By Natalie Cook Clark

The world watched in horror as a mob turned into a deadly insurrection breaching the U.S. Capitol’s walls yesterday. One of Katy’s own remained with armed officers inside the House chambers after the room was evacuated. From behind a barricade, Congressman Troy Nehls talked to some of the rioters through a broken window.

Congressman Troy Nehls, while unarmed, joined police to aid in calming rioters yesterday.

Freshman Congressman Troy E. Nehls stood shoulder to shoulder with Capitol police during the deadly insurrection in Washington, D.C. on Wednesday, January 6.

30 Years of Law Enforcement, Military Training Took Over

“I was thinking that we can’t let them breach those doors,” says former Fort Bend County Sheriff Troy Nehls. “I’ve been in combat and you do what you’re trained to.”

Fort Bend County Congressman Troy E. Nehls

The Fort Bend County Congressman tried to calm the situation by talking to some of the rioters.

“It was an extremely chaotic scene and there was a lot of anger,” says Nehls.

Objected to Electoral Votes

Nehls objected to the count of electoral votes yesterday in the joint session.

All folks want is a review of this election to ensure there was sufficient election integrity, but Democrats refuse,” he says.

Despite his objection, Nehls strongly spoke out against the actions of the rioters.

“This is America, the greatest country in the world,” he says. “We are better than this. We can disagree and protest, but violence is never the answer and must be condemned in the strongest terms.”

On Fox News last night, Nehls asked, “Who in their right mind would have thought you’d have a group of individuals storm the Capitol?”

Nehls received national recognition for his actions of assisting with the barricade during what he described as a “very tense situation.” Last night, when the house re-convened, Congressman Kevin McCarthy called out Nehls in praise for his actions.

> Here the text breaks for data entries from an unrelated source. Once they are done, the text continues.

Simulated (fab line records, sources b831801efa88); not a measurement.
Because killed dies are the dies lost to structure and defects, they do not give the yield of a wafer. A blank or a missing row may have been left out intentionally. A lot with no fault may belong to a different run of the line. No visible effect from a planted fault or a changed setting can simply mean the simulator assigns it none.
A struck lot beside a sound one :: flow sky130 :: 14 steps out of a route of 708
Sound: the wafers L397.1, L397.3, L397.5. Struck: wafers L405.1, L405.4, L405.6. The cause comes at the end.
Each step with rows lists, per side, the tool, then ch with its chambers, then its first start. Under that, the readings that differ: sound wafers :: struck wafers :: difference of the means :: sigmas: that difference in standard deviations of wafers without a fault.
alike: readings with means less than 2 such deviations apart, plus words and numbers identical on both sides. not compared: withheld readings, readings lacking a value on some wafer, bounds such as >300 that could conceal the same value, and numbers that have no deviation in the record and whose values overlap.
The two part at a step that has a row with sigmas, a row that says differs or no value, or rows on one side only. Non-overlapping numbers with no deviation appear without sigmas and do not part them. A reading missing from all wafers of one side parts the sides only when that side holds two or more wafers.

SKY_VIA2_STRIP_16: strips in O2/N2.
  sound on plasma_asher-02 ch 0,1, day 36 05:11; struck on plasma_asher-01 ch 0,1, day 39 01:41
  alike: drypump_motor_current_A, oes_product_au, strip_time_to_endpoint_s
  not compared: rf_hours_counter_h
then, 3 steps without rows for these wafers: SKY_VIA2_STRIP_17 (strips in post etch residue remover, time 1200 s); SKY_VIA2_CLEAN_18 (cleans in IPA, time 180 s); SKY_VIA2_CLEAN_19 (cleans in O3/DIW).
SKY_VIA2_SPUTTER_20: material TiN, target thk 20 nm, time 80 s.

“I did my best to calm the situation and help the agents at the door anyway I could,” says Nehls, who has served in law enforcement for 30 years.

'We Must Do Better'

Over half of the GOP, including Nehls, voted to object the count of electoral votes even after the insurrection that delayed their meeting. Still, Congress affirmed Joe Biden’s presidential win.

“We need to get back to where we can sit at the kitchen table and have a conversation,” says Nehls. “As Americans, we must do better.”